I'm trying to create an algorithm that could tell if a point lies on a Bézier curve (or very close to it) analytically.
I know that I can check if that's the case by solving $t$ for some ${x,y}$:
$x = a_x(1-t)^3 + 3b_xt(1-t)^2 + 3c_xt^2(1-t)+d_xt^3$
$y = a_y(1-t)^3 + 3b_yt(1-t)^2 + 3c_yt^2(1-t)+d_yt^3$
and if it has solutions in range $[0,1]$, then the point belongs to a Bézier.
$a_x, a_y, ... d_x, d_y $ are Bézier's start point, controls points and end point.
I know how to do that on a piece of paper if I substitute $a_x, a_y, ... d_x, d_y $ with some values, but I have no idea how to create an algorithm for doing that with my computer (mainly because I'm not able to combine polynomial terms since they are connected to $a_x, a_y, ... d_x, d_y $). Could someone please point me to a technique that can be used in such cases or to some source code that does what I want to achieve?
You have to eliminate ("Elimination" is an important keyword) variable $t$ in order to turn your parametric representation into a cartesian implicit equation $f(x,y)=0$, because it is easy to test if $f(x,y)=0$ or, more realisticaly, $ -\varepsilon < f(x,y) < + \varepsilon$ for some small $\varepsilon$.
How to do that ? The answer, adapted to computer programs, is : by using Sylvester's resultant. I refer you to the recent answer I made here in a similar case.

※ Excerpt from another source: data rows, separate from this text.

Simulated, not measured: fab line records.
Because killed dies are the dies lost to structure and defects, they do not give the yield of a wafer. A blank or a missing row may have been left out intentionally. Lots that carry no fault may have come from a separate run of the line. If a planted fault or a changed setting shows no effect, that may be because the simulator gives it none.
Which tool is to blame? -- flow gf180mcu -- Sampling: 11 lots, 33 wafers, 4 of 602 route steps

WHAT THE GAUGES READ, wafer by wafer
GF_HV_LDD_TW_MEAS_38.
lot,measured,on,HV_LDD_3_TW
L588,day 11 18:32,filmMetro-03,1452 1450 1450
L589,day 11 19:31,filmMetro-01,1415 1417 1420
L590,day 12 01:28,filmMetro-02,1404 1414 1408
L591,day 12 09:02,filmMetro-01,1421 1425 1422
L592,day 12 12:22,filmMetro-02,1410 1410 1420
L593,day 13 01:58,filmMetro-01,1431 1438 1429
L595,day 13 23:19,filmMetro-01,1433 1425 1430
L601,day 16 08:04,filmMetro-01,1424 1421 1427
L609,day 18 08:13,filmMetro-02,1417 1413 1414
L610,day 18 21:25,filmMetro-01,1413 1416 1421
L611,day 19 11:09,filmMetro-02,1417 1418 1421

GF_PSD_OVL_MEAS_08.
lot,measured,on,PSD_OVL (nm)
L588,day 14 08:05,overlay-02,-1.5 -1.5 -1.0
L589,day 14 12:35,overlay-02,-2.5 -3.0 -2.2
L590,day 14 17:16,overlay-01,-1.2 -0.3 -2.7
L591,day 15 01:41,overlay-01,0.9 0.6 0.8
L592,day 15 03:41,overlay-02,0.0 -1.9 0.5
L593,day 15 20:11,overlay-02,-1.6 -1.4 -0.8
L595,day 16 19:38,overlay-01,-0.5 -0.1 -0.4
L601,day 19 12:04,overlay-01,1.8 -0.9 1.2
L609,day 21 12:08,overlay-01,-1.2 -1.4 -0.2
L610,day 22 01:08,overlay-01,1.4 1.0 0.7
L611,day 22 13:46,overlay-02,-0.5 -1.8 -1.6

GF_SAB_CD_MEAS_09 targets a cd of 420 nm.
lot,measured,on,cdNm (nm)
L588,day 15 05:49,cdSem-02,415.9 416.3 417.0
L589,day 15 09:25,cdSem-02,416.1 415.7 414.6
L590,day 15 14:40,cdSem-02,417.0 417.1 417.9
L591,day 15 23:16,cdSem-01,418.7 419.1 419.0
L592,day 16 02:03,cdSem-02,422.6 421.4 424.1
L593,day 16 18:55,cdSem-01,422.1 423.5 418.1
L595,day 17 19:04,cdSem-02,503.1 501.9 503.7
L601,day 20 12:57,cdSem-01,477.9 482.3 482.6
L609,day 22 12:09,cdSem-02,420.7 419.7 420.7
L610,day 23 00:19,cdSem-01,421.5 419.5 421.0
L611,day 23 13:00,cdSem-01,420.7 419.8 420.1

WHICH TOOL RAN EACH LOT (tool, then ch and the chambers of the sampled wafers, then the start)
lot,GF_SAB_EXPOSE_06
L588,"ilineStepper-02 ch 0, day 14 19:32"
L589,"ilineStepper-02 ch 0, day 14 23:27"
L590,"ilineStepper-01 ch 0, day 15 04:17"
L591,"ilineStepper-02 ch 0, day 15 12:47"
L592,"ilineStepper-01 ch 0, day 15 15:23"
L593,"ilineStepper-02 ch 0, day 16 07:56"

In order to simplify a little the computations, let us assume that the initial point ($t=0$) is the origin (it is always possible to do that), expanding formulas for $x$ and $y$ as polynomials in $t$ :
$$\begin{cases}U_xt^3+V_xt^2+W_xt-x=0\\ U_yt^3+V_yt^2+W_yt-y=0\end{cases}$$
$$\begin{cases}U_x&:=&3b_x-3c_x+d_x\\V_x&:=&3c_x-6b_x\\ W_x&:=& 3b_x\end{cases} \ \ \text{and} \ \ \begin{cases}U_y&:=&3b_y-3c_y+d_y\\V_y&:=&3c_y-6b_y\\ W_y&:=& 3b_y\end{cases}$$
one gets the following $6 \times 6$ "determinantal" expression for $f$:
$$f(x,y)=\left|\begin{array}{rrrrrrrr} U_x&V_x&W_x&-x&0&0\\ 0&U_x&V_x&W_x&-x&0\\ 0&0&U_x&V_x&W_x&-x\\ U_y&V_y&W_y&-y&0&0 \\ 0&U_y&V_y&W_y&-y&0\\ 0&0&U_y&V_y&W_y&-y \end{array}\right|=0.$$
You can leave it under this form if you use a software like Matlab. But if you have to do the operation $\approx10^9$ times, you need to expand it once for all (using a CAS).